By Andrew Howard ’17
According to dictionary.com, a super delegate is an unelected Democatic party delegate who is free to support any candidate for the presidential nomination at the party’s national convention.
The problem with this is the word “unelected.” Why are we allowing people the party picks to have votes at the convention?
Superdelegates have no obligation to vote for who their constituents want; they have complete freedom.
So my real question is, why is the party allowed to give authority to people that aren’t actually elected?
In an opinion article Sally Kahn wrote for CNN said that it is in the Democratic party that the outsized power and lack of accountability of superdelegates is supremely, well, undemocratic.
I agree with this statement. A democracy gives the people power, and super delegates give the parties power, not the people.
Super delegates have been a popular topic in this election. Some people think that super delegates is what hurt Sen. Bernie Sander’s campaign.
Sanders complained that many super delegates pledged their votes to Hillary Clinton before he was even in the race, and if they switched he would still have a chance.
Kahn also says that the Democratic party’s superdelegates exist to preserve the power and influence of the Democratic party’s elite.
This is exactly why they shouldn’t exist: it allows the party to always have the person it think represents them best be the nominee, not who the people actually want.
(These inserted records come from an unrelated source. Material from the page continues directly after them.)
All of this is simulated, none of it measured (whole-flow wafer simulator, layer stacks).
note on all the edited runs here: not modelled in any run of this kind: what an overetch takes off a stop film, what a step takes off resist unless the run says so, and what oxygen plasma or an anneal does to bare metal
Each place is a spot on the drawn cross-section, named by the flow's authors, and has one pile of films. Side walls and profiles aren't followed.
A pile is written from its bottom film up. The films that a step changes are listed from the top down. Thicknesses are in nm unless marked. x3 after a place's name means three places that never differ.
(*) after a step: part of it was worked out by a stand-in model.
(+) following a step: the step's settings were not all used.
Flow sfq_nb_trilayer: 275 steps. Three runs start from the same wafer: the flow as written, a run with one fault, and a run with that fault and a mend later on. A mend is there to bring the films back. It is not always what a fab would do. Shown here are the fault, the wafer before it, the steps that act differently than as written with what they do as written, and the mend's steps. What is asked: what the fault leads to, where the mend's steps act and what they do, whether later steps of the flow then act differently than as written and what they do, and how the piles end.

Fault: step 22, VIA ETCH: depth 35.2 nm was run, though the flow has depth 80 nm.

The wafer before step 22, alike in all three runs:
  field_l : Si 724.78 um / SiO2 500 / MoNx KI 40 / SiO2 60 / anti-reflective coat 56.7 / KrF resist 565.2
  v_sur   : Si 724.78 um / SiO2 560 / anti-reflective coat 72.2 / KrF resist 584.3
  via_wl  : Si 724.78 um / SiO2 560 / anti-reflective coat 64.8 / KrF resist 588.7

Donald Trump is not the most popular candidate in the Republican party. I think if Republicans had super delegates, someone else may have won the nomination.
Clearly, the people wanted Trump, and as such he deserved the nomination. But with super delegates the party may not have chosen them.
Part of the problem is that Congress has no say in how primaries are done. Without regulation, the parties can do whatever they want, and that is wrong.
The solution would be a standard primary for all parties, and if that happens, then the people will get what they want.